In this complex environment what do Australian givers expect of charities/not-for-profits?
Almost seven in ten givers (68%) definitely/somewhat want to see the charities they support make their stance clear on current social issues even if they are outside their area of focus. This should not be entered into lightly, however, as givers have frequently or sometimes (44%) stopped supporting a charity/not-for-profit because of the behaviour or stance the organisation has taken.

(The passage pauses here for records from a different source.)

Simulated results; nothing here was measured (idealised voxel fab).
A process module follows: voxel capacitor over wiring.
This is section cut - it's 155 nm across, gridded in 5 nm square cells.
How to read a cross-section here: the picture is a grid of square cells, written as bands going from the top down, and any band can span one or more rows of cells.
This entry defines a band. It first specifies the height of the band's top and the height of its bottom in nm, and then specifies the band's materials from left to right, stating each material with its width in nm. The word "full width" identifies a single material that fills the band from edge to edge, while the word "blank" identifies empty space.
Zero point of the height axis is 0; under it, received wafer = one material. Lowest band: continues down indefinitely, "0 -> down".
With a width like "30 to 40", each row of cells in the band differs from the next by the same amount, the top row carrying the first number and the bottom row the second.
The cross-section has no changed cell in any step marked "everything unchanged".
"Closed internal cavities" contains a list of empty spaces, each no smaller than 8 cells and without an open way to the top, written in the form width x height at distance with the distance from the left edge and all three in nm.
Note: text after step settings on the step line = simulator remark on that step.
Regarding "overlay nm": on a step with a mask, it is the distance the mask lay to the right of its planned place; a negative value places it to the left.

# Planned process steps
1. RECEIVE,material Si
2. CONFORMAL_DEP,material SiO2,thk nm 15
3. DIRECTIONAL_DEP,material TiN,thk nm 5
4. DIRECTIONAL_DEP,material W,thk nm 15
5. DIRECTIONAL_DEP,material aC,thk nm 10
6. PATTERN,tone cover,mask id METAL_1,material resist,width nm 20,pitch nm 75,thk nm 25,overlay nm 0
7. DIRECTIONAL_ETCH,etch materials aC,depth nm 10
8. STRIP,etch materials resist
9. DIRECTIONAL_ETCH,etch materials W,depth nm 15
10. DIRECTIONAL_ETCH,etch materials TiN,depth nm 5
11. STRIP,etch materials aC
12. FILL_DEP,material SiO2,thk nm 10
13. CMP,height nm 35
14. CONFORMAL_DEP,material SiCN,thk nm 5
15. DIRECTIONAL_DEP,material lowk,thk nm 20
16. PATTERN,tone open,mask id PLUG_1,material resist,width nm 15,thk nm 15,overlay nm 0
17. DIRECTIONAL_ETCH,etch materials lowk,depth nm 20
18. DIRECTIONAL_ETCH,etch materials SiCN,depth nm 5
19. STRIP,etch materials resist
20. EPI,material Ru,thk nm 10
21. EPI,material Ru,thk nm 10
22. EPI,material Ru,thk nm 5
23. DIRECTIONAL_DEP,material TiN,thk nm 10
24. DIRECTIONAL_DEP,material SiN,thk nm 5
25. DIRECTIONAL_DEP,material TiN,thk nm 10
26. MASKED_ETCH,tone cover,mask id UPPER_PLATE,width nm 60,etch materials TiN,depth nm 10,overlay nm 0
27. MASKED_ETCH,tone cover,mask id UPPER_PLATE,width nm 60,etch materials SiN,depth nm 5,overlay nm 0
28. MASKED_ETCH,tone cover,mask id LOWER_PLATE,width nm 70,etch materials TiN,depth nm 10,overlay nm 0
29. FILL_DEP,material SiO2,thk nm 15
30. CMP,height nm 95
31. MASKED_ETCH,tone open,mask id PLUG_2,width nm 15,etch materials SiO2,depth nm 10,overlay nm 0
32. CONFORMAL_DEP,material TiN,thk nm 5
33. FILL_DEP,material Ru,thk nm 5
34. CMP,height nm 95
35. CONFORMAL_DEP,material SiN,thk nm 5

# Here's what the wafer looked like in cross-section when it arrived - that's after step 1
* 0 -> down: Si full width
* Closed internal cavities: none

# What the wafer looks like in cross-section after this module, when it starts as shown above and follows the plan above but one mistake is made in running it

Gen Z (84%) and Gen Y (77%) are more likely than their older counterparts to want to see the charities/not-for-profits they support take a stance on current social issues outside of their area of focus (cf. 65% Gen X, 52% Baby Boomers, 57% Builders). They are also more likely, however, to stop supporting an organisation because of the behaviour or stance it has taken (63% Gen Z, 50% Gen Y cf. 43% Gen X, 30% Baby Boomers, 25% Builders). Cancel culture is therefore not just impacting Australians but organisations too.
The key reason givers stop supporting an organisation is mismanagement of finances
Navigating cancel culture can be challenging, but it is important to keep in perspective that the reasons givers stop supporting charities/not-for-profits are broader than cancel culture alone. The key reasons givers stop supporting charities are largely within the organisation’s control.
The number one reason givers stop supporting a charity/not-for-profit is a mismanagement of finances (90%), followed by hearing negative reports about the organisation (88%). Too frequent requests for money (86%) and a growing sense of being taken for granted (85%) are also key reasons givers have or would stop supporting a charity/not-for-profit.
Therefore, as leaders of not-for-profits, while it is important to be aware of the changing landscape in which you operate the key barriers to engagement are largely timeless. It is important to continue building a foundation of trust with your donors, being transparent in your finances and vocal in your goals and aspirations. Donors are willing to partner with organisations that are proving themselves trustworthy in their conduct and in their ability to lead their organisations to maximum impacts.